Historical Bath

Somehow, in a year of living only a couple hours away, I never made it to Bath, England. This is doubly surprising because I’m pretty fond of Jane Austen, who lived in Bath for many years and set several of her books there. So when some Facebook-friends-turned-real-life-friends suggested a meet-up in Bath on a weekend when I would already be in England, it seemed like the perfect opportunity to see this charming city.

Bath is named after its oldest and most famous attraction, the Roman Baths. Lots of Roman cities had baths, but these were special because of the naturally warm mineral spring water. Bath had the largest public bath in the Roman empire despite the small size of the town because the water didn’t need to be heated! The water also supposedly had healing powers—a belief that continued into the Regency era. There was probably some truth to this: in a time before vitamins, drinking and sitting in water with extraordinarily high mineral content could cure some infirmities. The place to “take the waters” nowadays is the Pump Room next to the baths, where an ornate fountain lets visitors taste the spring water. Most make faces at the sulfuric smell and gritty taste. I banished that taste with afternoon tea (with all the traditional accompaniments), which I ate as I listened to the delightful Pump Room Trio.

My historical adventure continued at the Fashion Museum and Assembly Rooms. The Museum was simply paradise for anyone who loves historical clothes. I’ve included photographs of a few of my favorite pieces from the collection (conveniently labelled by year) in the gallery below. I just wish a larger portion of the collection had been on display! The same building houses the old Assembly Rooms, a meeting-place for Georgian society. Concerts, balls, card games, teas—they all happened here under the careful planning and watchful eye of the Master of Ceremonies (the most famous being Beau Nash, who was “King of Bath” between 1704 and 1761).

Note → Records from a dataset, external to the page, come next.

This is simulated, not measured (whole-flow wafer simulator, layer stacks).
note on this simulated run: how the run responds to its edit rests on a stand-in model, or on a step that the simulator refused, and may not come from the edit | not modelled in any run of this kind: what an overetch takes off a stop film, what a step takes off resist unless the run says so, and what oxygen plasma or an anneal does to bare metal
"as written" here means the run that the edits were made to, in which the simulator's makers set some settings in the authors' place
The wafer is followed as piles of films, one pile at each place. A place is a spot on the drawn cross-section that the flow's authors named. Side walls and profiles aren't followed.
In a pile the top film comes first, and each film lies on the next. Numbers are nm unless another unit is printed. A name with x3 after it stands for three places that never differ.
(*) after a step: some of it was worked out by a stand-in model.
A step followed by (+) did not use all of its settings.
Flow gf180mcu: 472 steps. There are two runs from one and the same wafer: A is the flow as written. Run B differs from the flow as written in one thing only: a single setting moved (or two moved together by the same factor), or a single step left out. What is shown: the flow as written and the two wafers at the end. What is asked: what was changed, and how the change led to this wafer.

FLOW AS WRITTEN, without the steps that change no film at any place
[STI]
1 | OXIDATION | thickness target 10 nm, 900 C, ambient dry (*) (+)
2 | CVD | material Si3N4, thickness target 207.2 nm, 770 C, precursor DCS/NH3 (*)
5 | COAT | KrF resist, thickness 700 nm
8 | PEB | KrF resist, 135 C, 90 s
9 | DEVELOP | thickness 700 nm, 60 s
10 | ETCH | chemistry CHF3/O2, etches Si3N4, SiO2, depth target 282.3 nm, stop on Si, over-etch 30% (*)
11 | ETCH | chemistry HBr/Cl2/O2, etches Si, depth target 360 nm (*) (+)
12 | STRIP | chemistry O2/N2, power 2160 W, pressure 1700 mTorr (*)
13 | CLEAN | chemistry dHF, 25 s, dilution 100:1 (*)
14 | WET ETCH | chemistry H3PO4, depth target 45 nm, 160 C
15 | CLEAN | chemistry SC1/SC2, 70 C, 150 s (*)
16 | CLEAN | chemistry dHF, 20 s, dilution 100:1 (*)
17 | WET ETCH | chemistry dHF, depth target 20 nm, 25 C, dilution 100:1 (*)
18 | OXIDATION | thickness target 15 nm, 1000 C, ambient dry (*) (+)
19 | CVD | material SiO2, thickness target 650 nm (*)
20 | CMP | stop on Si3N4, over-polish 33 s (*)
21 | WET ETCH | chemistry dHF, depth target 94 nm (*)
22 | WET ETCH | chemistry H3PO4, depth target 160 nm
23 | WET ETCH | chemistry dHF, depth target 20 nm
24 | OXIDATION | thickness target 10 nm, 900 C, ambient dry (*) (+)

That covered clothing and society, but what about life at home? To observe the Georgian version of that, I had to visit Number One Royal Crescent, a town house in a posh location that is furnished in period style and open to the public as a museum. I drooled over the bookcase and writing desk and thanked goodness that we no longer keep chamber pots in the dining room (behind a screen, for use during long meals). There was also a special exhibition of old, furnished dollhouses. These were not children’s toys, but rather expensive and painstakingly maintained collector’s items. (Unfortunately, no photos of the dollhouses were allowed.)

Bath’s most famous resident deserves particular attention, so I also paid a visit to the Jane Austen Centre. It’s a disappointingly small museum, but it had some pretty Regency dresses and interesting information about Austen’s life and books. The story of Austen’s own short-lived engagement is especially intriguing, if not quite as romantic as most of her heroines’ stories. There was also a chance to try on a Regency outfit and to write with a quill—but of course I’ve done both of those things plenty of times before!

As I waited to meet my friends on Sunday afternoon, I ducked into the Abbey at the heart of town. It has wonderful details, including intricate Victorian metal light fixtures in bright red. The Bath Abbey diptychs are also worth the visit. Each includes an illuminated calligraphy page and a quilted rectangle representing one passage or story from the Bible. The workmanship in both media (by Sue Symon) is breathtaking.

As you can probably tell, I had a pretty full weekend in Bath. Between all those museums, my long lunch with friends, wandering to see the many gardens, and the “Bizarre Bath” comedy walk (which was as bizarre as promised, and more stage magic than comedy), I didn’t get to the baths that actually still operate (the spa). It’s a shame, because that’s probably just what I needed after May Week. Still, I don’t regret taking the time to see the city instead. I don’t know when, but I feel certain I’ll return to Bath. I’m sure the spa will be waiting for me.